China recorded a rare trade deficit over the past three months on the back of domestic economic strength and rising global commodity prices, the customs administration said on Sunday.

From January to March, China imported $1.02 billion more than it exported, marking its first quarterly trade deficit since 2004, the General Administration of Customs said.

The trade numbers showed that China's economy was evolving in a more sustainable direction, with it less reliant on exports and a bigger source of growth for the rest of the world, said Isaac Meng, economist with BNP Paribas in Beijing.

Even though the exchange rate is only slowly appreciating, strong inflation, especially labor costs, is making the rebalancing happen, and also domestic demand is so strong, Meng said.

In March alone, China reported a tiny trade surplus of $140 million, following a $7.3 billion deficit in February.

China's exports in March were up 35.8 percent from a year earlier to $152.2 billion. But imports also surged 27.3 percent from a year earlier to a record size of $152.1 billion.

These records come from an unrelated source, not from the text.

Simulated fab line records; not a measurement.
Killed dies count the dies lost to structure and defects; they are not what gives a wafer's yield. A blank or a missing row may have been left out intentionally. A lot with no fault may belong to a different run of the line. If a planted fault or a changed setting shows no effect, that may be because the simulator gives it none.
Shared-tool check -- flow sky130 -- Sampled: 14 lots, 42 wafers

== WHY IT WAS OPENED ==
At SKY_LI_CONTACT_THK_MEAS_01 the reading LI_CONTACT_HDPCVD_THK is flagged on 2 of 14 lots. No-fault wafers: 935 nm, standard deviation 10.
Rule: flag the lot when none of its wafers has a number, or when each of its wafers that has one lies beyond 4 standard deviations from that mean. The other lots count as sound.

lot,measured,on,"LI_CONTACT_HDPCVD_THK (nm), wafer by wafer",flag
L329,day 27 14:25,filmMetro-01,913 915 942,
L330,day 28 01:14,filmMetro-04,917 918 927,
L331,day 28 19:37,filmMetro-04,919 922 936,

Rising prices helped to drive Chinese imports. For instance, average imported prices of iron ore, a key input for Chinese steelmakers, jumped 59.5 percent in the first quarter from a year earlier, the customs administration said.

Meng said China's export momentum may wane.

People are still trying to assess the impact of Japan, so it's not easy to say whether this pace can be maintained. It is likely to slow down much more in the second quarter, he said.

Economists had expected exports to rise 21.0 percent year on year and imports to increase 19.5 percent year on year, resulting in a trade deficit of $4.2 billion.